In response to the Statutory Instrument being laid in parliament for Natasha’s Law, the family of Natasha Ednan-Laperouse said:
“This is a hugely significant day for allergen sufferers in this country. The introduction of Natasha’s Law brings greater transparency about what people are buying and eating, lays down new standards for the food companies, and highlights the battle against the growing epidemic of allergies.
“Natasha was a spirited campaigner for justice and today she is smiling down on us knowing that this law well help ensure others do not suffer in the way our family does, and always will, following the loss of our beloved daughter and sister.
“We would like to thank ministers for their unflinching support in doing the right thing on behalf of all people with allergies.”

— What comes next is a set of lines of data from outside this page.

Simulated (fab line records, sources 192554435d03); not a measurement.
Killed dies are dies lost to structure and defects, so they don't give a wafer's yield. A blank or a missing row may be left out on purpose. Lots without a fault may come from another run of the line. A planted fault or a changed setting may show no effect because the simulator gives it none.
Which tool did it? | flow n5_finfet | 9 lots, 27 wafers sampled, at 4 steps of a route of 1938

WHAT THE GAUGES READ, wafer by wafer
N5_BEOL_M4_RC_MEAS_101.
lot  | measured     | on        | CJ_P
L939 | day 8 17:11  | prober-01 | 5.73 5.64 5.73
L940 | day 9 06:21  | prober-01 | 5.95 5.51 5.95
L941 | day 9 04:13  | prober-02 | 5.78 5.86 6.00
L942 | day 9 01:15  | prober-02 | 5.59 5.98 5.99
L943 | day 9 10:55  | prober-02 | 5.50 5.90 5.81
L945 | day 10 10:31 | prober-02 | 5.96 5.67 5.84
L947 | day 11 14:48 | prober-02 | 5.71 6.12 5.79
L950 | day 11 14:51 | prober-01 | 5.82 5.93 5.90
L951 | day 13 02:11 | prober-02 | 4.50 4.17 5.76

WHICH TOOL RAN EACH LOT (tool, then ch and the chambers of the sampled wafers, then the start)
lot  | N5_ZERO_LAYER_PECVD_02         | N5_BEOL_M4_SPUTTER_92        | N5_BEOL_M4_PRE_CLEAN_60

Jill Paterson, from law firm Leigh Day, who represented the Ednan-Laperouse family at Natasha’s inquest, said:
“We are so pleased for Natasha’s family that her legacy has finally been laid down in law. They have been fierce and unrelenting in their fight to protect the millions of allergy sufferers around the country who will now have greater protection and confidence thanks to their efforts.”
Michelle Victor, from Leigh Day, who represents the Ednan-Laperouse family, added:
“It has been incredibly humbling to be part of Nadim and Tanya’s fight for Natasha’s Law. Their drive to ensure that something good should come out of Natasha’s death has resulted in a truly fitting tribute to Natasha which will have a huge impact on allergy sufferers.”